Students shopping for vintage clothing in a Hull shop


Young people snub ‘fast fashion’ for second hand or rented clothing at Christmas, study shows

With fashion more and more affordable, and a new outfit just a click of a button and a day away, it has never been easier to order that new party dress – or two.

But young people said they were prepared to shun new clothes for the Christmas party season in favour of rented or second-hand items, such as vintage fashion or charity shop bargain.

A YouGov survey, commissioned by the University of Hull in December, revealed 58 per cent of 18-24-year-olds are likely to change their buying habits in the future.

A quarter of young people said they were already renting or buying second hand for Christmas.

The survey also shows younger people are far more likely to buy second-hand clothes or gifts for Christmas than the older generation, citing environmental reasons and sustainability as their main consideration.

Renting, reusing or sharing clothes has been thrust into the spotlight recently by famous faces keen to throw light on environmental and ethical considerations.

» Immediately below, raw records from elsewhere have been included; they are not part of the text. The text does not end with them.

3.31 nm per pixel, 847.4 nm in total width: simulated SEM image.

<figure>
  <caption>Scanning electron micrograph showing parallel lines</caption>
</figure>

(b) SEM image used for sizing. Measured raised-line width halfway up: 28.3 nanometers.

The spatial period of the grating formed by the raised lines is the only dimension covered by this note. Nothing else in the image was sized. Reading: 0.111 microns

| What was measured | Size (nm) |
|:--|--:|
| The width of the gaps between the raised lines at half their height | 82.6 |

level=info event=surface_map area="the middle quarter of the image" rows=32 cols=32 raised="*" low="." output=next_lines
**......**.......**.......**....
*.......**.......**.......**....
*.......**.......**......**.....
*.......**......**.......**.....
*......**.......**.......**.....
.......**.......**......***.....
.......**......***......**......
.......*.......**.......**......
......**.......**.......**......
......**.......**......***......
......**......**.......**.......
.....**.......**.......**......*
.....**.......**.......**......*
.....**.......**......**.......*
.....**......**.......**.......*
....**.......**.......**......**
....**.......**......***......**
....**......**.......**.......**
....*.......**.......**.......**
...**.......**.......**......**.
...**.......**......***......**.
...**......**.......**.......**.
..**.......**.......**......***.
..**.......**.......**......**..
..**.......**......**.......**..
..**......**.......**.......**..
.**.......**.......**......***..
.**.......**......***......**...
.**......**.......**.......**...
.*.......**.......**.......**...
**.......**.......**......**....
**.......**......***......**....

Carrie Johnson makes no secret of renting clothes for high profile occasions, famously renting her wedding dress when she married the Prime Minister in May 2021. The Prime Minister himself took a leaf out of his eco conscious wife’s book by stepping out in a £34-a-day rented suit to address world leaders on the first day of the COP 26 summit in Glasgow.

The Duchess of Cambridge also makes no secret of recycling her dresses for different occasions, whilst Angelina Jolie is proud to re-wear her gowns and share her outfits with her daughters for their red-carpet appearances.

The survey examined the attitudes of 2,094 adults across the United Kingdom on a National Representative sample.

It found:

  • A quarter (25%) of 18-24-year-olds have bought second hand, or rented clothes for the party season with 58 per cent saying they would be likely to in future years.
  • Just five per cent of those 55 and over said they were wearing rented or second-hand clothing this season, with less than a quarter (24%) saying they would consider buying second-hand or renting in the future.
  • More than half (51%) of women say they would consider wearing rented or second-hand clothes in future years, in comparison to men (21%)
  • 17 per cent of 18-24-year-olds celebrating Christmas said they were likely to buy second-hand clothes or gifts for Christmas, citing environmental reasons as their main consideration.
  • Older generations (over 55s) cited charitable giving as reasons for buying second-hand clothes or gifts for Christmas, and are much more likely to buy new, with just five per cent saying they would turn to second-hand gifts in the future.

It was recently reported that the fashion industry contributes to over 92 million tonnes of waste every year, with 1.5 trillion litres of water consumed alongside chemical pollution and high levels of CO2 emissions

Professor Dan Parsons, Director at the University’s Energy & Environment Institute, which houses more than 100 researchers, committed to tackling climate change, said: “This study clearly shows that – whether driven by an environmental or ethical motive – young people are increasingly turning their backs on fast fashion.

“We will have to live with the consequences of our throwaway culture for decades – if not centuries – to come, and discarded clothing created by the emergence of “fast fashion” has played a significant role in what is a tsunami of microplastic wastes around the world.

“It is encouraging to see that young people are now driving a move towards a new environmentally- conscious and aware society – renting and hiring clothing, and moving to saying a “no” to fast fashion, is an important step in the right direction.

“Many clothes are constructed of polymers and party clothes are used very infrequently then discarded. The volume of plastics now in circulation globally means we have effectively entered a new geological period – geoscientists call this the Anthropocene – but the prevalence and distribution of waste plastics in the environment means I think we will eventually call this the plasticene – ‘the plastic age.’

The impact of the fast fashion industry on modern-day slavery and exploitation has also been well documented. The University of Hull is home to the Wilberforce Institute for the study of Slavery and Emancipation. Its work has helped inform major corporations and governments on the challenges posed by modern slavery, and how to remove exploitation from the supply chain.

Trevor Burnard, Director of the Wilberforce Institute for the study of Slavery and Emancipation at the University of Hull, said: “We need some cheerful news. It is great to read that ethically aware young people are making a conscious choice to buy second-hand/vintage clothes.

“It is extremely important for everyone – not just young people – to take a stand in the fight against modern slavery and coercive labour practices.

“Even at an individual level, by making ethical purchasing decisions we can start to bring about meaningful change that will make a difference to people working in fashion supply chains around the world.”